Former President Donald Trump visits the Versailles restaurant in the Little Havana neighborhood after being arraigned at the Wilkie D. Ferguson Jr. United States Federal Courthouse on June 13, 2023, in Miami, Florida.

Special counsel Jack Smith, the lead prosecutor for the Department of Justice (DOJ) in its case against former President Donald Trump over his improper retention of government documents following his departure from office, filed a response on Thursday to Trump’s lawyers’ requests, made earlier this week, that his trial be delayed indefinitely.

That motion from Trump, made to federal Judge Aileen Cannon — an appointee of the former president who has ruled favorably for him in the past — complained that a December trial date was too soon and unlikely to produce a fair outcome for him.

Within Trump’s filing earlier this week, lawyers for the former president implied, among other items, that:

  • There was impropriety on the part of the DOJ, suggesting, without evidence, that the 37 indictment charges made against him were politically motivated;
  • A trial date later this year would interfere with Trump’s ability to compete in the 2024 GOP primaries;
  • A trial for Trump, at this time, would interfere with his lawyers’ abilities to respond to other charges or investigations he is facing elsewhere; and
  • Trump couldn’t receive a fair trial on the basis that he’s a candidate for high office.

To remedy the purported problems they outlined, Trump’s lawyers demanded that Cannon delay the trial indefinitely, an action that could result in the charges being dropped entirely if Trump wins the 2024 race and replaces DOJ officials with individuals more favorable to him.

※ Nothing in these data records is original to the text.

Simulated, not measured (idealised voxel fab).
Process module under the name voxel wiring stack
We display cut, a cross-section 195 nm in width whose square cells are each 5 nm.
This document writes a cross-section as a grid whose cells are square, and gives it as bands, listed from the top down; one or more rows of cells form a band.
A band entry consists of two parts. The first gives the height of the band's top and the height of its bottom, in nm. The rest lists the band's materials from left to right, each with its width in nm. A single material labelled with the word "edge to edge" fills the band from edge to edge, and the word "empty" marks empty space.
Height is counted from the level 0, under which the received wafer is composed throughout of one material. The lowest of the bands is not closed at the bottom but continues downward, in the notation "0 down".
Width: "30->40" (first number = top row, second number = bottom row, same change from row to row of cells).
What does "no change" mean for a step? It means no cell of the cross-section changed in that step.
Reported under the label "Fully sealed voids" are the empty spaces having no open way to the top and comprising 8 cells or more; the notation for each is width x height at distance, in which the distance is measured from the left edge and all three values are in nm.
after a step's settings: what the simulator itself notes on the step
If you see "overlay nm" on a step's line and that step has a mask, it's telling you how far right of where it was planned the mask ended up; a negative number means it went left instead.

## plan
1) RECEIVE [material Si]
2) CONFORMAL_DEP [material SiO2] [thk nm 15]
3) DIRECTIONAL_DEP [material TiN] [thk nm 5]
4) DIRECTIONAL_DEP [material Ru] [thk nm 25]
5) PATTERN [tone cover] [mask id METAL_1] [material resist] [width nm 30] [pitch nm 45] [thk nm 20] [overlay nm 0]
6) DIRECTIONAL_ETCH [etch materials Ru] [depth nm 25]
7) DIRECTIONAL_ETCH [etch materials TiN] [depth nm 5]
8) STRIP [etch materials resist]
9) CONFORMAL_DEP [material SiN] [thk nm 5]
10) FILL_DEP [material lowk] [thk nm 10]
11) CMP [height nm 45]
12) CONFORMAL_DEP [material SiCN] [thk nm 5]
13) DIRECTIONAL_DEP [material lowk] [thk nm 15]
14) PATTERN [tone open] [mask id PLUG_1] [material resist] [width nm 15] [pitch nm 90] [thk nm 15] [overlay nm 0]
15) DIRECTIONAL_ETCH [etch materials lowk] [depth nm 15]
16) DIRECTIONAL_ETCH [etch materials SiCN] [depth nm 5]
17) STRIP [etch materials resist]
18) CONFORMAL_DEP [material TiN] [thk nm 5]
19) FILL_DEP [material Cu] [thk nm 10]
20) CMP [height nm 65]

Smith’s filing forcefully rejected each of those arguments, noting that the demands made by Trump were extraordinary. “There is no basis in law or fact for proceeding in such an indeterminate and open-ended fashion,” the DOJ’s filing stated, “and the Defendants provide none.”

Trump’s lawyers “have it exactly backward,” in terms of chiding the DOJ for seeking an “expedited” trial, the filing stated. Indeed, “a speedy trial is a foundational requirement of the Constitution and the United States Code, not a Government preference that must be justified,” the DOJ argued.

Smith and the DOJ also pointed out that the right to a “speedy trial” doesn’t just benefit defendants but also serves the public’s best interests, as they too have a stake in seeing justice served out in a timely fashion.

Trump’s arguments that he couldn’t receive a fair trial were also dubious, the DOJ stated:

Defendants’ claim that this Court could not select an impartial jury until after the presidential election does not justify further delay here. … There is no reason to credit the claim. Our jury system relies on the Court’s authority to craft a thorough and effective jury selection process, and on prospective jurors’ ability and willingness to decide cases based on the evidence presented to them, guided by legal instructions from the Court.

“Moreover, the conditions that Defendants argue will make it a challenge to select a jury will not appreciably change after the completion of the election,” the DOJ added. “The Government’s position is that the best way to move this case forward consistent with the Defendants’ rights and the public’s interest is to set a trial date now.”

The filing also rejected Trump’s errant claims, made in his previous motion and in several public statements by the former president, that the Presidential Records Act somehow meant that he was entitled to remove government records from the White House, including hundreds that were marked classified.

The act “in no way purports to address the retention of national security information,” the DOJ’s filing stated. “The defendants are, of course, free to make whatever arguments they like for dismissal of the indictment, and the government will respond promptly. But they should not be permitted to gesture at a baseless legal argument, call it ‘novel,’ and then claim that the court will require an indefinite continuance in order to resolve it.”

The DOJ further clamped down on Trump and his legal team, writing to Cannon on Thursday that the trial is already being delayed by his lawyers’ seeming incompetence. To ensure a fair trial, DOJ officials must share their evidence with Trump’s lawyers, but because of the sensitivity of the documents involved, they must obtain interim security clearances, which they were supposed to have done by Thursday.

“In order to receive an interim clearance, counsel first needed to submit their Form SF-86 and supporting documentation to the Litigation Security Group. As of this filing, only two [of Trump’s lawyers] have completed this task,” the DOJ noted.

On Thursday, Trump’s lawyers told the court that they intend to complete the required task by Monday.

The filing by the DOJ, responding to Trump’s demands to essentially delay the trial to an unknown date, was heralded by a number of legal experts, including former Justice Department lawyer Glenn Kirschner.

“This is a persuasive court pleading,” Kirschner said on MSNBC Thursday night. “A model of clarity, of brevity, of persuasion. It is only ten pages, double-spaced. It’s a quick, easy read.”

The DOJ lawyers “really just sort of embarrass the Trump defense team’s request and they don’t let up for the ten pages,” he added.